The Hobbit 2

The Hobbit 2 Photo: Supplied



Peter Jackson has confirmed his position as Lord of the Ringing Tills with The Hobbit: The Desolation of Smaug recording the second-highest Boxing Day opening in Australian history.


The only film to have topped the $5.465 million the second film in his Hobbit trilogy racked up at the Australian box office on Thursday is the first part, The Hobbit: An Unexpected Journey, which opened with $5.9 million last year.


Jackson holds the top five places on the Boxing Day chart, with his three Lord of the Rings films filling out the next three positions.


Australian fans were, however, made to wait for their chance to see the New Zealander's latest J.R.R. Tolkien adaptation. But they're used to that: his films are typically released here close to a fortnight after they hit cinemas in most other territories of the world, in order to capitalise on the biggest day on the Australian film calendar.


Jackson has come a long way since his first feature, the ultra-low-budget sci-fi horror comedy Bad Taste. Shot on weekends over four years, with Jackson playing a couple of characters and his close mates the rest, the film cost an estimated $NZ25,000 to shoot (a further $NZ235,000 was stumped up by the New Zealand Film Commission to get it cinema-ready).


By contrast, The Hobbit trilogy is estimated to have so far cost about $560 million to make (post-production on the final instalment, The Hobbit: There and Back, is ongoing).


In one respect, though, nothing has changed. Bad Taste was released in New Zealand on December 11, 1987, while The Hobbit: The Desolation of Smaug was released there on December 12.


In Australia, all but one of Jackson's films since the first Lord of the Rings have opened on Boxing Day (King Kong opened on December 14, 2005). Few countries have to wait longer. But the ends clearly justify the means.


The record haul for the first part of The Hobbit trilogy last year helped create a single-day box office record in Australia of $10.8 million (Les Miserables, Wreck It Ralph, Parental Guidance and Skyfall all did their bit to get it there). That figure also included films that were screening before Boxing Day, but the appetite for something new was borne out by the fact that the seven films released on that day accounted for $9.7 million of that total.

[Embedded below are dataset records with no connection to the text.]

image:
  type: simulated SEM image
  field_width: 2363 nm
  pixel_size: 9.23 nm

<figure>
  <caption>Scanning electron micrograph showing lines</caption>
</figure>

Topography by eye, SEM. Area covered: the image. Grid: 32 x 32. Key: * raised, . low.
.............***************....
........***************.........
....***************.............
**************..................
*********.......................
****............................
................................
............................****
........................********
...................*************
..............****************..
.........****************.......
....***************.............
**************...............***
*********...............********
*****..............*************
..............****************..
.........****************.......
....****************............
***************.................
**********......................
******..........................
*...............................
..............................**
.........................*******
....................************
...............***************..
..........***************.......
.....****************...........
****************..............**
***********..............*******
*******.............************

The result this year fell just short of that, with a total haul of $10 million.


Opening on Boxing Day isn't a guarantee of success for any one film, but having fresh content on the day is crucial to the cinema business overall.


Movies that open on Boxing Day have, since 2000, accounted for an average 7.7 per cent of the annual box office in Australia - a huge haul when you consider that they account for between 1 and 2 per cent of all films released in a year.